Sub-microsecond Code Profiling of Google Cloud DataFlow

This is an initial investigation into the performance model (profile) of Google Cloud DataFlow which provides a simple, powerful programming model for building both batch and streaming parallel data processing pipelines. The SDK itself does not ship with an actual benchmark suite for performance testing purposes but it does distribute a number of examples including the infamous WordCount listed partially below and used as the test case for the benchmarking reporting here.


The above functions are applied (added) to the data pipeline processing as follows: Read one or more input files then count the words extracted by a function after which write a formatted output of the results to a file. It is all relatively clear, concise and compact by Java standards. Clearly, the most expensive operation would be the splitting up of a text line into words followed subsequently by the counting of such tokenization.

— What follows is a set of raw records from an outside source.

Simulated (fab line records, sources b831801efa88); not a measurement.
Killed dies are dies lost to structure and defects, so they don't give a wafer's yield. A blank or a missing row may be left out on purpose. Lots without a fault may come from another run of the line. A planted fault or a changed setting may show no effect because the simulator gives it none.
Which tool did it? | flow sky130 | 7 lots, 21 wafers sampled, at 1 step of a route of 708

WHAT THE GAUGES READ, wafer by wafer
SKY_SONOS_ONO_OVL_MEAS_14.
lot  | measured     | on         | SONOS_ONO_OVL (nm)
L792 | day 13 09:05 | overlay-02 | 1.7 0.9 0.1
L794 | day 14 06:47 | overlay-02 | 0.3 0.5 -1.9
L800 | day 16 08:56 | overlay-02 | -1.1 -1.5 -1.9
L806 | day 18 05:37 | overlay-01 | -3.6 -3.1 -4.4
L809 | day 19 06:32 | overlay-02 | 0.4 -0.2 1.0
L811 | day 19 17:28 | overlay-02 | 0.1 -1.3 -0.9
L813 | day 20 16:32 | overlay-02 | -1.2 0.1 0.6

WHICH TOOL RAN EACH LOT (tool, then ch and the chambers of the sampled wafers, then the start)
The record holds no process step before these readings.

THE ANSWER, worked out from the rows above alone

After downloading a relatively large text file (The Adventures of Sherlock Holmes) the following benchmark scripts was created to run the WordCount example with the Satoris agent installed into the runtime. The script itself executes the same benchmark test case 10 times with the Satoris Java instrumentation agent each time adaptively refining the instrumentation set based on the previous performance snapshot (an exported profile). After the 10th iteration, a final performance snapshot is captured this time without any online adaptive strategy employed followed by a timed non-instrumented benchmark test run used to sanity check the agent metering overhead in the last instrumented run.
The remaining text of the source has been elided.